CCNY administration seizes Morales/Shakur Center, students fight back
New York, NY – On Oct. 20, the City College of New York (CCNY) administration shut down the Guillermo Morales/Assata Shakur Student and Community Center in the North Academic Center (NAC) building. The Morales/Shakur Center is a hub of political and social activism at CCNY and the surrounding Harlem and Washington Heights communities.
As of early Sunday morning Oct. 20, the NAC building, which houses the Morales/Shakur Center and the library, were both closed during the day. Though the library has since reopened, the Morales/Shakur Center remains closed, despite a policy for all CCNY buildings to be open 24 hours during midterms week to allow students to study.
Police, CUNY security and administrators have been refusing to let students into the Morales/Shakur Center. Police arrested David Suker, a former CCNY student who sat in front of the door of the Center, as can be seen in this video.
Student and community activists are inviting everyone to come to an emergency press conference and protest in defense of the Morales/Shakur Center on Monday, Oct. 21 outside City College at 138th Street and Amsterdam.
The administration has placed a new sign in front of the Morales/Shakur Center that reads “Center for Professional Development.” A university representative informed students in a press release that the Morales/Shakur center has been closed and they intend to convert it into a Career Resource center. Books, documents and personal belongings of students were removed from the center and are being held and “examined.”
Students won use of the Morales/Shakur Center space in North Academic Center room 3/201 as a result of the 1989 CUNY student strike against a proposed tuition increase. The purpose of the space was for students to engage in activism and build links with the surrounding Harlem and Washington Heights communities. The administration tried to retake the space from student activists several times and also got caught engaging in video surveillance of the activist space in 1998. However, students and community members repeatedly fended off administrative attacks.
During one of those attempts to get rid of the Morales/Shakur Center in 2006, Ydanis Rodriguez, a leader in the 1989 student strike and a longtime leader of the Center’s community projects, stated, “In 1989 when we ended our organizing movement against the tuition increase proposed by Governor Mario Cuomo, we were able to persuade the governor not to increase tuition. At the end of that movement, as part of the negotiation, we got that space to use as a student and community center. The center has been a very important place at City College because this is a real link between the university and the surrounding community, especially Harlem, Washington Heights and El Barrio.”

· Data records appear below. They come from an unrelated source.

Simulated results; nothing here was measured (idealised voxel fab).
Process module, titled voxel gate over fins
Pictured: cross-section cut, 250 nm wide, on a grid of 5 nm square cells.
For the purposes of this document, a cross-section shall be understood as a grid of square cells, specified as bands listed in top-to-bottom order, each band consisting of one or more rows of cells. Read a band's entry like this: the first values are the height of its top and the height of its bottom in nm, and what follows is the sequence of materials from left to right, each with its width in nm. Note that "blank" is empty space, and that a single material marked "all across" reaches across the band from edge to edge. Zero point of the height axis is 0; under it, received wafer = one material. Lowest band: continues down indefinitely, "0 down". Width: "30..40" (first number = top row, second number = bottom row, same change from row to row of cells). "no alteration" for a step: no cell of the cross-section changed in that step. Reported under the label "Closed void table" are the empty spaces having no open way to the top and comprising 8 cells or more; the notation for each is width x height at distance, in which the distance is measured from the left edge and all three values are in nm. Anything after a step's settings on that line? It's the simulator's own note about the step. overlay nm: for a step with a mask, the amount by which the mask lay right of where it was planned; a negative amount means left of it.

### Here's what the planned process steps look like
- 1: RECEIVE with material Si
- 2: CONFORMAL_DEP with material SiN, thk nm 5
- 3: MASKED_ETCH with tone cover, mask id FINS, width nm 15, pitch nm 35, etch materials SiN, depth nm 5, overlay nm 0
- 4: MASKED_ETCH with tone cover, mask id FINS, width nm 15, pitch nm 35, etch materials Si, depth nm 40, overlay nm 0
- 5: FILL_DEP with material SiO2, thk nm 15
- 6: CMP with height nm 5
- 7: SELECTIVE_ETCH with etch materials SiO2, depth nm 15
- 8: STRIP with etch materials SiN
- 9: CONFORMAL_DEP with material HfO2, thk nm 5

A press release from Students for Education Rights (SER), one of the groups housed in the Morales-Shakur Center, says, “The Morales/Shakur Center is a space for community groups to meet on campus, for students to connect with their political elders and for movement histories to be retained and shared in Harlem. The Center has provided a space for students to organize around a number of issues recently, including the addition of gender identity into the school’s anti-discrimination policy and the combating of rape culture at City College. The closure of this space is a serious assault on our right as students to organize and cultivate community. This follows the Sept. 17 arrest of six CUNY students peacefully protesting David Petraeus’s teaching appointment. Furthermore, the CUNY Board of Trustees plans to impose a policy broadly curtailing our right to political assembly on CUNY campuses at its next Nov. 25 business meeting. Please join us Monday, Oct. 21 at 12:30 pm outside the North Academic Center to hold CUNY accountable for its stifling of student voices and disempowerment of community organizing.”